Linkedin is now a whopping 20 years old. It’s the dominant B2B platform and by far the most trusted platform by users.
A massive 65% business decision makers have a profile. So if you’re not engaging with them, you’re missing out.
A great 2022 for Linkedin
2022 saw increased revenue and more features being rolled out across the platform. All signs that businesses are taking Linkedin much more seriously.
In fact we know businesses are investing more in the platform both in organic content and paid content through boosted posts and ads. But people are also investing more in the platform in terms of interactions, with comments and reactions up across the board by more than 20% in a single year.
The rise of business pages?
To date, most of the success has been found with personal pages. Influencers or thought leaders have been amassing huge numbers of followers. Sometimes these are business leader, but often not. Leaving businesses underrepresented.
With this focus on personal pages, business pages have played second fiddle and often been entirely neglected. Sound familiar? Perhaps you’re not posting all that often and your follower growth has stagnated after some initial enthusiasm?
The good news is it’s a relatively easy fix. And the pay offs are going to be huge as Linkedin has started to show company pages some love.
Your checklist for Linkedin
Get your Linkedin page up to date
Bag some followers
Explore Linkedin features that will work for you
Produce good content that appeals to your intended audience.
Get your Linkedin page up to date
Take a long hard look in the mirror. Or rather, your company profile page.
Is it complete? There’s a handy (if slightly annoying) checklist at the top of your company page telling you if you’ve completed all the necessary tasks.
Is it a bit dated?
Are all your staff on Linkedin and connected as employees?
Are your contact details on there?
Do you have a call to action button set up?
Have you posted lately? Have you posted at all? What did your content look like and ask yourself, honestly, would anyone have found it at all interesting?
Completeness is pretty important on Linkedin. According to the platform, complete pages get 30% more impressions. Worth taking a few minutes over, especially as Linkedin is always adding new features which require action from you in order to keep your profile complete. New features like the Products tab, where you can show off your products, and the Life tab, which allows you to show your working culture to appeal to potential recruits, have been added lately and you should at least give them a once over.
Making sure your page is complete also helps beyond Linkedin itself. The about section can be read by google, maximising your company’s chances of visibility on search.
Bag some followers
If you’re like most businesses, your company page doesn’t have a huge amount of followers. In fact I bet your personal profile has more connections.
That’s natural. People care about people. Especially people they know. So people you know have an existing incentive to connect with you. Your business doesn’t have that luxury, it has to earn its followers. The only way to do that is to produce content worth engaging with, that people choose to see more of by following your page.
How to grow your followers on Linkedin
In the short term, you can leverage your personal relationships by inviting your own connections to follow your page. A number of kind hearted souls will definitely take you up on it. You get 250 per month as a page admin (so most of us will have exhausted our connections list within three or four months). You can game the system a bit by adding more of your staff as admins of the page so they can do the same. You can always remove them as admins after this.

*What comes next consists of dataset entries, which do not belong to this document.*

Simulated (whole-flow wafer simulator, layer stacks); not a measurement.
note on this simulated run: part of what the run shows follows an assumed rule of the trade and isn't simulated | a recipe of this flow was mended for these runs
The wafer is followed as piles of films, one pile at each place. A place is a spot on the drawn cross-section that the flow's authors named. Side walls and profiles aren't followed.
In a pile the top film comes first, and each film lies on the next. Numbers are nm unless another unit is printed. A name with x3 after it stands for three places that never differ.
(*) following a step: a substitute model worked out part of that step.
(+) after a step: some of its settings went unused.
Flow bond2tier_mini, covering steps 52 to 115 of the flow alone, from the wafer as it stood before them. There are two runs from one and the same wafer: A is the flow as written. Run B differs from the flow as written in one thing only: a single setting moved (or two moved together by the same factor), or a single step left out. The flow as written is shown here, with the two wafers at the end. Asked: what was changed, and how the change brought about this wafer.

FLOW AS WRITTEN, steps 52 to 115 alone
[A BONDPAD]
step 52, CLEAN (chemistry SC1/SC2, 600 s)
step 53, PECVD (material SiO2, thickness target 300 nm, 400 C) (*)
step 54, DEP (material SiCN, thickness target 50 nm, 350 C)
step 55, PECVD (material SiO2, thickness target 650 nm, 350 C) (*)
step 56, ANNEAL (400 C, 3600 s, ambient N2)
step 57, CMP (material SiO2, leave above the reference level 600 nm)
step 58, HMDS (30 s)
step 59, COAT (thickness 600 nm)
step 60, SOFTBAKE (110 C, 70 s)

Thinking long term though, it’s not really about numbers. It’s about finding the right people.
Especially in the B2B world, marketing is about finding the right audience and tailoring your message to them. If you have the right people following your page, they’re more likely to engage with your content which tells Linkedin to put your content in front of more and more people. So if you want to do it properly, invite only those connections that you think are relevant i.e. your target customer or partner audience.
Stay on top of new features
Linkedin doesn’t make a song and dance out of their updates. You basically have to just discover them or yourself. (Although you can join the linkedin page admins group)
Try in 2023: Page Notifications
Take a quick look at the top right hand corner on a company or personal page, you’ll see a little bell. This allows you to choose to receive notifications when a page posts something. You can select all posts, top posts or no posts when you follow a page.
For our followers this means they can choose to be notified every time you post (if it’s worth it!). So encourage them to turn on notifications from time to time to maximise the chances that your followers see your content.
Even better. If they get the notification and engage right away, that’s a nice little boost for your post. Linkedin is very selective about what content it puts in front of people, and getting early engagement on a post goes a long way in telling the Linkedin algorithm that it’s a good post, worth pushing.
Try in 2023: Link Stickers
This is a great new feature for conversions. Unlike other platforms who want you to spend as much time in their universe, Linkedin has acknowledged that they can’t get away with that. Businesses need to link out to recruitment pages, for example, and so they’ve leaned into it to maximise conversions.
Recently they introduced interactive stickers for image posts. They’re easy to add and they act as an interactive CTA, linking out to any external page.
Use this link to drive email signups, website visits or even to kick start a purchase journey. Finally you can start putting our Linkedin followers to good use!
In the past, Linkedin has penalised posts that include an external link in the post copy, but it looks like introducing these stickers could be a signal of a strategic shift to turn Linkedin into a less siloed platform.
As with all things. Don’t overdo it. Low interaction will hurt your impressions so keep it focused and use it when you need it.
Creating content worth engaging with
It’s true that content on your personal pages will do better, in general, than your company pages. But your company page can do things your personal page can’t, and it provides content your whole team can share with their own network.
One of the reasons Linkedin prefers personal content over company content is because company content is often so boring, often focused more on the company than on what’s interesting to the audience.
Audience first content
Most people who follow your page are doing so to get something of value in return. They have little interest in your business itself, but what you can offer them.
What you can offer might be ideas, or education, or news that they can put to use in their own lives. Of course there’s room in there to talk about yourselves and your product, but it’s about balance.
Become known as a source of good quality, useful content and people will come back for more.
Coming up with content ideas
You want a good balance of content across content of business value and content that builds positive brand perception. Business value could be thought leadership, trends or data. Brand perception could be more about your team, charitable activities, culture. These work together to build an image of your brand as one your potential customers might like to do business with.
You then deliver the “right hook”, as Gary Vaynerchuk would say, with a sales message.